According to my understanding, the IWM has
two enable pins (/ENBL1 and /ENBL2), which allow it to natively control two different floppies, so the simple answer is two. But beyond that, it’s possible for software and hardware on either side of it to cooperate in a way that enables additional drives. I’m not sure if the total count of supported drives is well-defined.
The IIgs supports six drives, but
only two of each, and only in specific orderings. The newer, smarter drives (like 3.5” floppy drives) must be earlier in the chain than older drives (like 5.25” floppy drives). I think that the way this works, 3.5” drives understand and ignore 5.25” commands, and pass them downstream, or consume 3.5” commands and suppress them downstream. That way, a 3.5” and a 5.25” drive can share the /ENBL1 signal and both be “floppy 1”.
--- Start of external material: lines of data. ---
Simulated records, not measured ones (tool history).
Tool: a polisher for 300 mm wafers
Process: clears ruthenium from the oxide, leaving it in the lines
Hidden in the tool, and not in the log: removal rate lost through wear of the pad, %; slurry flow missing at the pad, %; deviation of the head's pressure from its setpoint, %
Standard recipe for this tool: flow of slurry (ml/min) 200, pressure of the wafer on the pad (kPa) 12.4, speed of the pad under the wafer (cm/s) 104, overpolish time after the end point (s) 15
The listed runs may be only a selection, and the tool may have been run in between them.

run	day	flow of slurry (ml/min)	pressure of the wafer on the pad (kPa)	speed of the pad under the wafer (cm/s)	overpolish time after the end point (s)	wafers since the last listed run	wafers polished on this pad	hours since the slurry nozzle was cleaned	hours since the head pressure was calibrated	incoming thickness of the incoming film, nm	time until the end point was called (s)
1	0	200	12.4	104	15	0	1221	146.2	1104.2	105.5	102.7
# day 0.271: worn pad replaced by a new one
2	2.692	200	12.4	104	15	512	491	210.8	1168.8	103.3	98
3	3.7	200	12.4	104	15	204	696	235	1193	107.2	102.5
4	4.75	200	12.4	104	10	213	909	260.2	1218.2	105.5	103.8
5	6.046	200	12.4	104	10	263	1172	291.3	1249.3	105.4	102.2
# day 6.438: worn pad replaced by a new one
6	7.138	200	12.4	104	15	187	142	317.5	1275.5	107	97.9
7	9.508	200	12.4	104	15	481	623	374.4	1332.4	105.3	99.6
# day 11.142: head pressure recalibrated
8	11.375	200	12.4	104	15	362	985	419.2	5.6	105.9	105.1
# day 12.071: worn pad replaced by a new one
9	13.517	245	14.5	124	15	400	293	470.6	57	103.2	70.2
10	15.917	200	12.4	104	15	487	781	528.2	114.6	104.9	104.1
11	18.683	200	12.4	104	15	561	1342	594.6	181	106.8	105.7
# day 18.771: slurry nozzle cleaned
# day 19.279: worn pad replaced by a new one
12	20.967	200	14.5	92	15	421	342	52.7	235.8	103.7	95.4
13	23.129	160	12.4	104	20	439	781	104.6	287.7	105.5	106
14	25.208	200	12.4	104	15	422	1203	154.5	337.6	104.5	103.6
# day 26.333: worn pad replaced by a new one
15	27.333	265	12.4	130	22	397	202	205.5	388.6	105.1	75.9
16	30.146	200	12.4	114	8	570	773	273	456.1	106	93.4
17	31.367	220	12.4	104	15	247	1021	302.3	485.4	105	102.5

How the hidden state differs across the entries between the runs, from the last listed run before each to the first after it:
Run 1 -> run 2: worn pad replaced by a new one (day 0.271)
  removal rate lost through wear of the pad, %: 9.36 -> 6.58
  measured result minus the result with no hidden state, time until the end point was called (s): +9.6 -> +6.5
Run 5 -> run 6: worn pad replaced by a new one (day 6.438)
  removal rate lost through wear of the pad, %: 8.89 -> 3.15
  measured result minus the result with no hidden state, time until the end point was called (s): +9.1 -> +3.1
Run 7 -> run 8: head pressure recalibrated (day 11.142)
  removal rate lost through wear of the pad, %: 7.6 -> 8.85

Apple II daisy-chaining involves putting both /ENBL1 and /ENBL2 on the DB-19 connector; drives connect the upstream /ENBL2 pin to the downstream /ENBL1 pin (and maybe the reverse?). Macs assign /ENBL1 to the internal connector and /ENBL2 to the external connector (
Mac Plus schematic). However, there’s an entirely different way that Macs can daisy chain HD20 drives using the Phase3 pin.
I’m not sure how exactly the SE/LC could support three floppies. It’s possible they have an IWM variant with three enable pins. It’s also possible the enable pins come from somewhere else—I don’t know if floppies actually need their /ENBL signal to come from the IWM, or if it would be possible to enable them some other way.